The dissolution of the Soviet Union some 23 years ago unleashed a bunch of new countries on the world, several ending in “stan.” It can get a little confusing, as exemplified in this correction from a recent New York Times story on two men, Tommy Caldwell and Kevin Jorgeson, who undertook a massive rock-climbing challenge:
Correction: January 7, 2015
An earlier version of this article misidentified the country whose army chased Tommy Caldwell’s kidnappers. It was Kyrgyzstan, not Kyrzbekistan, which does not exist.

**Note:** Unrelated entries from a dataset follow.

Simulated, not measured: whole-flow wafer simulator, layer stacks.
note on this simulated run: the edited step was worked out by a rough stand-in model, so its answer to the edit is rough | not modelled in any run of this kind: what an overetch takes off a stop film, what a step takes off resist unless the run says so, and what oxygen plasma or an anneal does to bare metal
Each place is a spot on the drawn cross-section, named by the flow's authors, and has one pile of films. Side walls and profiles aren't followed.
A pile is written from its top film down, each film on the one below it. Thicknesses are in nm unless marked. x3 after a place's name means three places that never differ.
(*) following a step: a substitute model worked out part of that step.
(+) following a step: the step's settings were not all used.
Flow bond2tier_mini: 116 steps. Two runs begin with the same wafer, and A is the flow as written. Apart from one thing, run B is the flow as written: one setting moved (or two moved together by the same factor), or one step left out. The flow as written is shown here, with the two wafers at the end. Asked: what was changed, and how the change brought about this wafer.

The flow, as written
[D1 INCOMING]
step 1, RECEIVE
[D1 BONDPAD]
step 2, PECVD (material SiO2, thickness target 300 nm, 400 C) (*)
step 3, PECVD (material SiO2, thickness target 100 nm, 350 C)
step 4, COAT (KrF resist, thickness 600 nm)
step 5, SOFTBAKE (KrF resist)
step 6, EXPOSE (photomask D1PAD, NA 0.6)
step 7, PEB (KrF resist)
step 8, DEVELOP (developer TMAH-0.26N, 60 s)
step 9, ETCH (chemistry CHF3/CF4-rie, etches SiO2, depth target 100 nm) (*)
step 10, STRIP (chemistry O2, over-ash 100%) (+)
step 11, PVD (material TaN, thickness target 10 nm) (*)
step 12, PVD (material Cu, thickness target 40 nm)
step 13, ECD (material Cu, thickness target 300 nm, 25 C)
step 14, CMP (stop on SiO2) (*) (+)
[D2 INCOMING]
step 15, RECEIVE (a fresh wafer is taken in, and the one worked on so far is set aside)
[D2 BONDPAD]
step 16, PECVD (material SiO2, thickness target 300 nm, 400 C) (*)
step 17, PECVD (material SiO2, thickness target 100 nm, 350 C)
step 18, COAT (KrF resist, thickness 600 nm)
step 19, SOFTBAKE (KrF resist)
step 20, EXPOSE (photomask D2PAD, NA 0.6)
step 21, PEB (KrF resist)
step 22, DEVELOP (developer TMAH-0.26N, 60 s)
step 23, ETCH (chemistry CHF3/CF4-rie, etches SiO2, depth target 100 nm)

— Alexandra Horowitz (@DogUmwelt) January 8, 2015
We Austranians don’t like Kyrzbesistanis ever since they have sided with Luxemstein in the United States Of Amigos question #Kyrzbekistan
— Martin Hovezak (@MirrorOfMirrors) January 8, 2015
Laugh all you like at the New York Times, but mistakes like this one happen all the time at news outlets across the map — and many of them engage in coverups. Here, the New York Times had the integrity not to attempt a furtive change to the text in the hope that no one would notice. Phil Corbett, the paper’s associate managing editor for standards, tells the Erik Wemple Blog that the mistake came to the attention of staff before it hit print — and so cleaning it up was an online-only task. He explains: “[W]e do indeed append corrections online for factual errors even when the error only appeared online; that’s our normal policy. (Of course, something like a mere typo would be cleaned up without appending a correction.) For more and more readers, the online (and/or mobile) version of The Times is the one and only New York Times. We’re way past the point of thinking of the print version as somehow the ‘real’ version. We need to acknowledge errors with corrections for those online readers for the same reasons we’ve always done that for print readers.”
Updated at 11:40 a.m. to add comments from Corbett.